One way to spell the operation in question is this:
String(codeunits("∀ x ∃ y")[1:9])
Of course, the issue then is to make sure that’s efficient enough. I haven’t measured so I’m not sure if it is or isn’t, but it’s the “right” way to do this currently.
This currently makes an extra copy of the data, but that would be fixed by adding a CodeUnits slicing method that allocates the copy using StringVector (so that String(...) will take ownership of the new array).
This doesn’t help with the SubString case, though.
allow alternative slicing of code units and make it efficient. One can imagine two options: a) without making a copy of data and b) with making copy of data.

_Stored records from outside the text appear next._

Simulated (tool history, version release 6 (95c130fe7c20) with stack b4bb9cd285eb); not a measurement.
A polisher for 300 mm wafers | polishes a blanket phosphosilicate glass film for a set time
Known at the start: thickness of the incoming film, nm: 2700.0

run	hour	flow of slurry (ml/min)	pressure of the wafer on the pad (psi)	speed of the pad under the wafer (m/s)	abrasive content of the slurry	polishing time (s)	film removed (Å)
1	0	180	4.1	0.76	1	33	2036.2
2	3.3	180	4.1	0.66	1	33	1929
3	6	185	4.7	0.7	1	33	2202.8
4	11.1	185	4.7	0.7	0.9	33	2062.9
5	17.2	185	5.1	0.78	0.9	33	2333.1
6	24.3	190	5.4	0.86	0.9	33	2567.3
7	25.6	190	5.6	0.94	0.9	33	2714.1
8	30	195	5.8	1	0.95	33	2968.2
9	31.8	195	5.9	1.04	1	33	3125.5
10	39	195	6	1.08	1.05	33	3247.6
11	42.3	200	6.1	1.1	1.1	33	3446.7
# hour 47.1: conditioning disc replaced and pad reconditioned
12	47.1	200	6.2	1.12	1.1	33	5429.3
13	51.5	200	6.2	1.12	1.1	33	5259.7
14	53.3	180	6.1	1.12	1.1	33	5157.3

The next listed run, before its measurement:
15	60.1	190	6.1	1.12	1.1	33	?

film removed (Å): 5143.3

one has to remember that SubString on invalid slice will not work correctly as @stevengj mentions, as many underlying functions fall back to string wrapped by SubString and would produce wrong results.
Why is that difficult? If you don’t already have the last code unit, simply use nextind(str, j) - 1, which should always work (and in the case where j is a valid index to the start of a code point, will work with any encoding (such as GB 18030 - official character set encoding for almost 1.4 billion people!), not just one like UTF-8, which is self-synchronizing.
Having to use prevind or thisind, which may not be possible generically, doesn’t seem like a good approach.
Why would that happen? If you don’t know for sure that you have the index of the last code unit (or have the index of the first code unit of the next code point so you can simply subtract 1), you can simply call nextind.
I think making it consistent with slicing the vector of bytes makes a lot more sense - i.e.
The behavior has not changed, only the set of inputs which are considered valid. You seem to be arguing for a different breaking change which is to require that j be the index of the last code unit of the last character. That has never been the way string slices have worked so saying that this is changing back is not accurate.
You forgot, that I also stated that to retain compatibility, it would also be possible to accept the first code unit also.
Note: that shouldn’t really affect performance - because it would only check to see if it needs to find the final index in a case where it would otherwise be invalid in the new scheme.